Recently released handwritten notes from a briefing of the acting attorney general on the status of Crossfire Hurricane reveal the FBI either lied about the source of intel or the British intelligence community fed information to the U.S. agents investigating Donald Trump and his associates.
As part of the pre-trial discovery in the government’s prosecution of former Clinton campaign lawyer Michael Sussmann, the special counsel provided defense lawyers notes taken on March 6, 2017, during a high-level briefing of acting Attorney General Dana Boente about the then-ongoing investigation into supposed Russia collusion.
Boente, who held oversight of the DOJ and FBI related to the Crossfire Hurricane investigation because of then-Attorney General Jeff Sessions’s recusal, received an update during the meeting from the FBI’s then-Deputy Director Andrew McCabe, then-assistant director of the FBI Counterintelligence Division Bill Priestap, and Counterintelligence Deputy Assistant Director Peter Strzok. DOJ officials Tashina Gauhar, Mary McCord, and Scott Schools took notes during the briefing, and those notes became public during the Sussmann trial that ended in an acquittal last week.
Soon after the release of the notes, Hans Mahncke and Stephen McIntyre detailed for The Federalist, several passages that indicated the FBI had lied to the DOJ during the March 6, 2017 meeting in numerous ways. From the cryptic notes, Mahncke and McIntyre deciphered and exposed several significant false storylines sold to the acting attorney general, making their article a must-read.
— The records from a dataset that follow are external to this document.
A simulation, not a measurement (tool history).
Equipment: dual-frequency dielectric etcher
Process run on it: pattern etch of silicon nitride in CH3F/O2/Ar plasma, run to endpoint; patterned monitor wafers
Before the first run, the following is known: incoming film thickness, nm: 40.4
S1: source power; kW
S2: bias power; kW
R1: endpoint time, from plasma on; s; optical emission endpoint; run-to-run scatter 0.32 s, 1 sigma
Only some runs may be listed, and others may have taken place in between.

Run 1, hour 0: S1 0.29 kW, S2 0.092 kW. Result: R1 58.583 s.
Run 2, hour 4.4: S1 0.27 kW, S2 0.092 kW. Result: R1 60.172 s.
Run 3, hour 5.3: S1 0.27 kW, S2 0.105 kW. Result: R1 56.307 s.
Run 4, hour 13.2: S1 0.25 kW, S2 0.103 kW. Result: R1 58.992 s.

While any lies, misrepresentations, or material omissions matter—or should, especially when told to the acting attorney general related to an investigation connected to the president of the United States, the note’s references to “CROWN reporting” prove particularly significant because of the FISA court’s insistence that the DOJ included Christopher Steele’s background as an MI6 agent in the FISA application prior to the secret surveillance court issuing an order to surveil Carter Page.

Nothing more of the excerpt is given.